Judy Favish, UCT's new director of institutional planning.
The words "distinction in Latin" somehow catch the eye first in Judy Favish's curriculum vitae. It's easy to link the achievement to some of the personal attributes the new director of institutional planning lists in her CV: analytical thinker, hard worker, strong sense of duty...
Though her matric accomplishments are well behind her (she matriculated in 1968 and spent a year in the United States on an American Field Service Scholarship), UCT's new director of institutional planning has a CV studded with others. Many are linked to another strength she has noted: a passionate commitment to social justice and education for empowerment.
Educated in South Africa and in the United Kingdom with the aid of a British Council Scholarship, Favish has an MA in Adult and Continuing Education from the University of Warwick where her thesis examined the Aims, Organisation and Implementation of an Adult Basic Education Programme in South Africa. Her early academic achievements included a BA (psychology and legal theory and institutions) from Wits in 1972, an additional history major through Unisa, and a BA(Hons) in applied linguistics from Wits.

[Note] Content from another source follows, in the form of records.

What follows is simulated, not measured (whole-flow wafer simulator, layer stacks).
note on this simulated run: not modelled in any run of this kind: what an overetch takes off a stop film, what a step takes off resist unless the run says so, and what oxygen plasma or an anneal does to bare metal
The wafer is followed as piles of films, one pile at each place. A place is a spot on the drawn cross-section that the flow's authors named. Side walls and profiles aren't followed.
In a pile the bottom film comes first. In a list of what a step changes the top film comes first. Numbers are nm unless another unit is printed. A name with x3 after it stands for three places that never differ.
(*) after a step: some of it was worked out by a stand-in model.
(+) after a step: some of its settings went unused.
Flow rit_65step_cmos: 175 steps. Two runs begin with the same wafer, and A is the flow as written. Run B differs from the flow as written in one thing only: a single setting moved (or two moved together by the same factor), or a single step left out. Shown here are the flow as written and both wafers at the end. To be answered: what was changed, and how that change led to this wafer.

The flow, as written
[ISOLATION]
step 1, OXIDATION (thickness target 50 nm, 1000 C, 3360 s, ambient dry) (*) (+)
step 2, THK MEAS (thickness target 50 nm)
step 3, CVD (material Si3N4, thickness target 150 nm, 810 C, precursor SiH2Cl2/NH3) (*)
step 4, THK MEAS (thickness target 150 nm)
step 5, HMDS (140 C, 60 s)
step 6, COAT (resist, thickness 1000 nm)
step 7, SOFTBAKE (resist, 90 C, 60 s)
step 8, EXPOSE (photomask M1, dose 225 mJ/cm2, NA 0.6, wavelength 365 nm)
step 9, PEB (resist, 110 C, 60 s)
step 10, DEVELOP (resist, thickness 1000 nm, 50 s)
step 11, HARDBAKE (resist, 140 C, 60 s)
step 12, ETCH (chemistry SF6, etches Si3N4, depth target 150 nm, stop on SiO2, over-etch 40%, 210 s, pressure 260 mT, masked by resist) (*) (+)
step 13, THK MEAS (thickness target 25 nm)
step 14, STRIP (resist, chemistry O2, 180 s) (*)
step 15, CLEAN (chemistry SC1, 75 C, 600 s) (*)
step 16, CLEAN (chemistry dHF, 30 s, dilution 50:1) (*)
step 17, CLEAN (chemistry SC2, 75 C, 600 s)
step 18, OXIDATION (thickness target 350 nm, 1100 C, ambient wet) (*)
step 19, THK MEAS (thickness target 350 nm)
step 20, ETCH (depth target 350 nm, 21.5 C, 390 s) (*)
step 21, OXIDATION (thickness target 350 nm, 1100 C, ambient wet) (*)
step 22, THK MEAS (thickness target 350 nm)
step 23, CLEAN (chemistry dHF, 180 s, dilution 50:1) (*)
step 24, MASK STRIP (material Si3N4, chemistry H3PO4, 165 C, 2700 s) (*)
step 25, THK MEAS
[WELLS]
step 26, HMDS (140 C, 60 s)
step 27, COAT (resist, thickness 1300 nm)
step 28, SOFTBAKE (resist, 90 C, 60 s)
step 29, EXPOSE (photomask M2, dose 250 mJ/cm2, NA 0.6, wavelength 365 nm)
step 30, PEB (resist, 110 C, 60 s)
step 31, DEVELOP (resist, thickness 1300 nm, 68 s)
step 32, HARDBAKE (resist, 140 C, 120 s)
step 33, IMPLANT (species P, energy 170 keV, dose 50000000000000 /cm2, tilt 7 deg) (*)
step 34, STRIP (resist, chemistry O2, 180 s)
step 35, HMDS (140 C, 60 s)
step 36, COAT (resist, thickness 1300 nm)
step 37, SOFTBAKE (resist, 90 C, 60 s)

Benoni-born Favish began her career in Cape Town as a teacher at Roggebaai Teachers Training School in 1973 where she taught educational psychology. Two years later, she stepped forward to become convenor of the Western Province Literacy Project, established to provide worker education and literacy classes to members of the Western Province Workers Advice Bureau and community organisations.
In the face of the tumultuous student uprisings in 1976, Favish was served with a banning order under the Internal Security Act and confined to the magisterial district of the Cape for five years.
"Among other things I was prohibited from teaching, attending educational, political and social gatherings and from entering educational institutions or any premises where printing or publishing was done," she recalled.
If it was a setback to her educational aspirations, her later career did not reflect it. Shortly after her banning ended, she began a steady upward ascent; a stint as co-ordinator of the English Language Project at Learn and Teach, an adult literacy organisation, and project co-ordinator of the Labour and Community Education Project where she started getting involved in education policy work with the trade union movement. This resulted in a secondment to COSATU for two years to co-ordinate a project to develop recommendations for policies for a future education and training system in South Africa.
By 1993 Favish was working as a policy analyst at the Centre for Education Policy Development (CEPD), a body established by the education desk of the African National Congress (ANC) to develop education and training policies for an ANC-led government. Again, it was the adult basic education portfolio that absorbed her attentions. She set about co-ordinating the activities of a working group that had been charged with developing a framework for a new policy on adult basic education. While at CEPD and COSATU, she participated in several national education and training policy processes such as the National Training Strategy, the National Education Policy Invetigation, and the ANC's framework document. In 1996 she was appointed head of policy and strategic planning in the Reconstruction Development Policy and Planning Directorate in the Gauteng Department of Education (GDE). A promotion to acting director followed in 1997 and another to director of policy and planning for the GDE in 1999.
In 2000 Favish was able to realise a dream; she returned to Cape Town, this time as head of the department of institutional research and planning at the Cape Technikon (which later on included the co-ordination of transformation) a similar portfolio to the one she has subsequently taken on at UCT where her department includes institutional information, academic planning, quality assurance and institutional research.
There is much to do and learn, she reflects. "UCT is a complex and dynamic institution. Understanding the acronyms is work enough," she mused. Nonetheless, she is relishing the university environment. "It's an intellectually challenging environment."
Favish sees her role at UCT clearly; it's an opportunity to focus on ongoing transformation in higher education.
"My own outlook on planning is to support change in the institution. Many people see a tension between wanting to position UCT as a world-class institution on the one hand and the pressure to be responsive to local and regional needs on the other. In my view these can be complementary. The way we engage with a wide range of regional and local issues can help build expertise and enhance UCT's international reputation. However, as a publicly funded institution we need to examine how we can enhance the contributions that UCT makes to social and economic development priorities through our programmes, research, policy involvement and community service."
Keeping in touch with the academic fraternity is one area she plans to work at, even though she has taken a measure of the physical separation between upper campus and Bremner.
But if there is one area that really fires her, it is equity, particularly the extent to which the institutional climate impacts on the performance of black students.
"We must learn to integrate diversity issues into the curriculum, and modify our teaching and learning practices to draw on the strengths of a diverse population. And we need more black teaching staff to enrich the teaching and learning experiences at UCT."
On a more personal note, Favish is a single parent and off-duty she spends much of her time "ministering to the demands of twin teenagers", 16-year olds Tess and Keiran. She is also studying part-time for a master's degree in higher education policy, leadership and management studies at the University of the Western Cape, which allows very little leisure time for her other more non-academic passions; pottering in the garden, music, and walking the dogs on the famed Cape beaches.